Blackmagic Design has just announced the new Atem Mini Pro, a streaming-focused update to the popular live streaming switcher announced at IBC last year. To go along with it, the Blackmagic Camera 6.9 update for the Pocket 4K and Pocket 6K adds direct support for the Atem Mini Pro, letting you remotely control and match up to four of the cameras from the new live production switcher.
Blackmagic CEO and co-founder, Grant Petty went on a live stream earlier to make the new announcements. If you haven’t seen the Atem Mini yet, Grant goes into a pretty in-depth overview of what the original does before talking about the new Atem Mini Pro about 15 minutes in.

The Atem Mini has proven to be very popular since it was announced in only September last year. So much so, that it seems virtually impossible to find one available anywhere now. That is potentially down to the manufacturing and shipping issues faced by much of the world at the moment, or perhaps they simply didn’t anticipate the demand. Or, just maybe they were attempting to build up that demand in anticipation of the new Atem Mini Pro instead based on the original’s success?
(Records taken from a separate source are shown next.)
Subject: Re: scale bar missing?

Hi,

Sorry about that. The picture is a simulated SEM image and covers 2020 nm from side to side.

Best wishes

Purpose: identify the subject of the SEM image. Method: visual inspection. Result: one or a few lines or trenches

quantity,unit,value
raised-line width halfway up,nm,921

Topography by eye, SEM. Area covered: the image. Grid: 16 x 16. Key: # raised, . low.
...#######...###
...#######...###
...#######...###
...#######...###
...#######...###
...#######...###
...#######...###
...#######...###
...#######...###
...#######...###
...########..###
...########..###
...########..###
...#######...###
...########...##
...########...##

Anyway, the Atem Mini Pro is here, and the Atem Mini is not going away. Both units are still listed on the Blackmagic website, and it wouldn’t really make sense to obsolete a product only a few months after its release. The new Atem Mini Pro offers all of the same features as the original but includes some very nice extras that make the unit much more functional and useful for serious live production streamers. Extras like direct streaming without a PC and the ability to record a local copy of your stream directly to a USB SSD.
Although you’re still likely to have it connected to a computer in many situations, having the ability to stream directly means that you don’t need to use your computer’s resources, or worry about some other piece of software bogging those resources down affecting the quality of your stream. Depending on your needs, removing the computer entirely from the equation can be very handy.
So that you can still save a copy locally when not using a PC, the Atem Mini Pro allows you to record your stream directly to a USB flash drive or SSD. It saves out in h.264 with AAC audio. The Atem Mini Pro only has a single USB port, so it looks like this option isn’t available when you do have the device connected to your computer.
One very cool feature of the Atem Mini Pro over the original Atem Mini is that you can actually previous all four cameras simultaneously from an external monitor, along with levels, status, preview and program windows.
With the original Atem Mini, you’d need to feed each individual camera into a monitor with HDMI passthrough before sending it back out to the console, if you wanted to be able to monitor all four screens in realtime. A lot of people weren’t happy with the cost and hassle of this arrangement, and Blackmagic appears to have listened and brought a solution in the Atem Mini Pro.
As with the original, the Atem Mini Pro can convert just about any 720p, 1080p or 1080i signal you choose to feed into it into an appropriate output, but the new Blackmagic Camera 6.9 update for the Pocket 4K and Pocket 6K offers extra features, like remote control and matching of your cameras to keep some consistency from one camera angle to the next.
While the focus of the original Atem Mini was on just live switching in general, albeit somewhat limited without a built-in multi-screen preview, but the new Atem Mini Pro is specifically geared towards live streaming. You do have to pay quite significantly for these features, though. The Atem Mini Pro is about double the price of the Atem Mini, coming in at $595 over the original at $295.
At the time of the original Atem Mini’s release, I thought it was the perfect tool for live streamers – or at least, as perfect as one could get at the time given the budget. Now, yeah, I think it would be worth the cost to go for the Pro version for anybody serious about live streaming.